Describe your day job:
One of the benefits of being in a nascent business is that there is no typical day. However, most days of the week I’ll be meeting a CEO or senior team to discuss sustainability. I have to balance being CEO of Planet First with being the Founder of The Planet Mark, where I’m effectively an ambassador for sustainability in business. That often entails workshops, presentations, public speaking and awarding certificates of achievement. As a result, I rely a great deal on a strong team to help grow the business.
What skills are needed to be a good CEO?
The business environment is changing. Disruptive technology, ethics, transparency and the transition to a low carbon economy are accelerating the pace of change.
We are a creating a better way of doing business and good CEOs are adding this to their traditional skillsets. They still need to display decisive leadership, trust, competence and understanding of risk management, but now we are demanding more from our CEOs. They must master the ability to adapt, to embrace change and collaborate – even with their competitors. To be successful in this changing world, CEOs must have purpose and recognise that they can deliver profitability and have a positive impact on society and the environment.
What’s the best thing about being CEO of Planet First?
I’m a natural optimist. For me, there’s nothing better than seeing positive change. The culture at Planet First is similarly upbeat. It is our clients who provide us with the evidence to support our positivity.
We’re working with customers who use sustainability to move beyond risk mitigation and to resilience and sustainable growth. They’re seeing business opportunities and innovating. We get to work alongside them, using The Planet Mark to tell the story of how companies are creating change from within and producing world class, sustainable products and services. Every day, this reinforces our optimism for business, the environment and society.
And what is the biggest challenge?
From a business point of view, the biggest challenge is managing growth. It brings typical challenges in time-management, prioritisation and developing self-sustaining systems and processes. From a sustainability perspective, the biggest challenge has been inertia, particularly amongst SMEs. It can be frustrating when you have evidence and case studies to show that reducing carbon emissions improves profit margins and can even help win business.
Where and how did you start your career?
I trained as a civil engineer. During my degree I raised sponsorship to race karts and cars. After a short spell selling advertising space, I began work at Brands Hatch in the marketing department. From there I produced a number of Guinness World Record charity events, did some TV presenting and ran my own marketing agencies.

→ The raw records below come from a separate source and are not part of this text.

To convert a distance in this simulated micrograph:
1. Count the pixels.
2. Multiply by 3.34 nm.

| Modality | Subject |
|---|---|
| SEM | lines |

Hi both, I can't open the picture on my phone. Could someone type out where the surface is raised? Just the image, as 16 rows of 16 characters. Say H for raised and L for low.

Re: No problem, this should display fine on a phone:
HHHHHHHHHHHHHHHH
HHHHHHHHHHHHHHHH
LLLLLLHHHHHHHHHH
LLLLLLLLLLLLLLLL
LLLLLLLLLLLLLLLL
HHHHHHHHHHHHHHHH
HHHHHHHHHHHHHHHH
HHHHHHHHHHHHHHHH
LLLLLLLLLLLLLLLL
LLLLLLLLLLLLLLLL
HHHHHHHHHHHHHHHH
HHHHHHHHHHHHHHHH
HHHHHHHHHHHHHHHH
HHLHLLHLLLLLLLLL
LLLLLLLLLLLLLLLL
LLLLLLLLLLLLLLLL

Like many in my field, I came to sustainability in a career change to mix my passion, purpose and business skills. I’ve never looked back. First, I co-founded an award-winning carbon consultancy, which was sold to Deloitte five years after launching. I established Planet First just over two years ago and partnered with the Eden Project to create The Planet Mark, a sustainability certification, which uniquely combines ease of implementation with a focus on continual improvement.
What advice would you give to aspiring young business leaders?
Resource scarcity, climate change and public scrutiny are accelerating us into a new economic model. You could call it a sustainability revolution, and it is gathering pace. Some businesses are struggling to adapt, while others are embracing change. Those starting out in business that are in tune with this revolution and take advantage of the opportunities being presented by this new economic model will be the business leaders of the future. There really is no better time to lead a business.